Streets are their playgrounds
Many residential areas in the City lack playgrounds — but apparently, this hasn’t been a point for concern for children as they simply play in the narrow lanes and streets around their homes.
The concept of ‘gully’ cricket might have been a fad a few years ago — but today, children play on the streets in front of their homes more out of compulsion than anything else.
“The fact that there are no playgrounds near our area is the reason why our children play on the street. The only playground nearby is about two kilometres from our house and I am not confident about leaving my nine-year-old son all alone there,” says Anusha, a homemaker.
The constant flow of vehicles might often disturb their games but children aren’t left with any other choice.
Surprisingly, many parents too are comfortable with the fact that their children are playing closer to home.
Some parents say that they are scared about the safety of their children. They feel that letting them play closer home is better, as they can keep an eye on them.
“We can monitor what our children are up to this way. When children know that their parents are there in the vicinity, they are more conscious about their actions. Moreover, children today are involved in many activities. Sending them to far-away places to play will take up most of their time,” says Anakha, a professional.

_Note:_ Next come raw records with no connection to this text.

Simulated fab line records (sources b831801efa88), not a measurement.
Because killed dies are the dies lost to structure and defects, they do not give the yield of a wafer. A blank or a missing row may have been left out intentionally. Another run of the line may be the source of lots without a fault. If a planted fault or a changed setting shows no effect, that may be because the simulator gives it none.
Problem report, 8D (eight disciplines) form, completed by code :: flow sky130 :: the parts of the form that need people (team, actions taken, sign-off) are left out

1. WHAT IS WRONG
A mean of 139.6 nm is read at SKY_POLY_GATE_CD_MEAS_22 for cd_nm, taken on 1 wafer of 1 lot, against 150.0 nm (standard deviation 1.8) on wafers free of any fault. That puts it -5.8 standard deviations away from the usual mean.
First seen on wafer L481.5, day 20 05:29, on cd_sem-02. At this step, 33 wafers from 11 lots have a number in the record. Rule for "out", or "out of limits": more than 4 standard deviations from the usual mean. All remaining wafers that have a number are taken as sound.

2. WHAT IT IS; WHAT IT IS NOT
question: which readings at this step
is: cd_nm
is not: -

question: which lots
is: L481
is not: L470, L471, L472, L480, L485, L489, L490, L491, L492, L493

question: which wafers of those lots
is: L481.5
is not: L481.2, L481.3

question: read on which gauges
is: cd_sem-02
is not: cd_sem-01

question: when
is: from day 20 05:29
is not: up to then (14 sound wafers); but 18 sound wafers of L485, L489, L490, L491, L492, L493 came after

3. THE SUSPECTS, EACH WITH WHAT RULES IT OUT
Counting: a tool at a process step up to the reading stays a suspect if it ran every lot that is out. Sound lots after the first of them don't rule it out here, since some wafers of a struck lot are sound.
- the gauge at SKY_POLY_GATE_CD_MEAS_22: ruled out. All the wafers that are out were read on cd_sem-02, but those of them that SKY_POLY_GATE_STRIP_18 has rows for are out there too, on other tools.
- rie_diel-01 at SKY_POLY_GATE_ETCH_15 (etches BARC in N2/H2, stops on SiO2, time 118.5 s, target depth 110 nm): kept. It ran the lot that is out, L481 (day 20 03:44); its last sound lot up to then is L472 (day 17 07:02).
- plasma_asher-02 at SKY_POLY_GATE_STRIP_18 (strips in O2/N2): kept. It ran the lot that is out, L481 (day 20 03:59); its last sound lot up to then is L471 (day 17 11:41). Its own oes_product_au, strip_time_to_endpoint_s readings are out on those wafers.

Parents, however, fail to see that playing on the streets can prove to be a bigger risk for their children due to passing vehicles.
While some parents choose to overlook the safety concerns of playing on the streets, others are conscious and encourage their children to play in safer enclosures.
Umesh Lata, the mother of an eleven-year-old, says that she prefers it the other way.
“I am relieved that my son plays with his friends in a playground. He has an inclination towards sports and loves to go to the nearby field to play. Though the ground is a bit far from our home, I encourage him to walk or cycle there.
I would be very tensed if my child played on the streets. It is impossible for parents to keep children under supervision all the time and it is essential to give children their own space to explore their abilities.
But not many areas in the City have playgrounds in the vicinity, which forces children to convert the adjoining streets into playgrounds,” she explains.
Youngsters say that playing on the streets is a convenient option, as they are often too tired to go to a playground.
“There are no playgrounds in my locality. The nearest one is inside National Games Village, which is a few kilometres from my house.
We play on the streets as none of us have the energy to walk to the playground. However, we do visit one on the weekends,” sums up Subhajit, who lives in Viveknagar.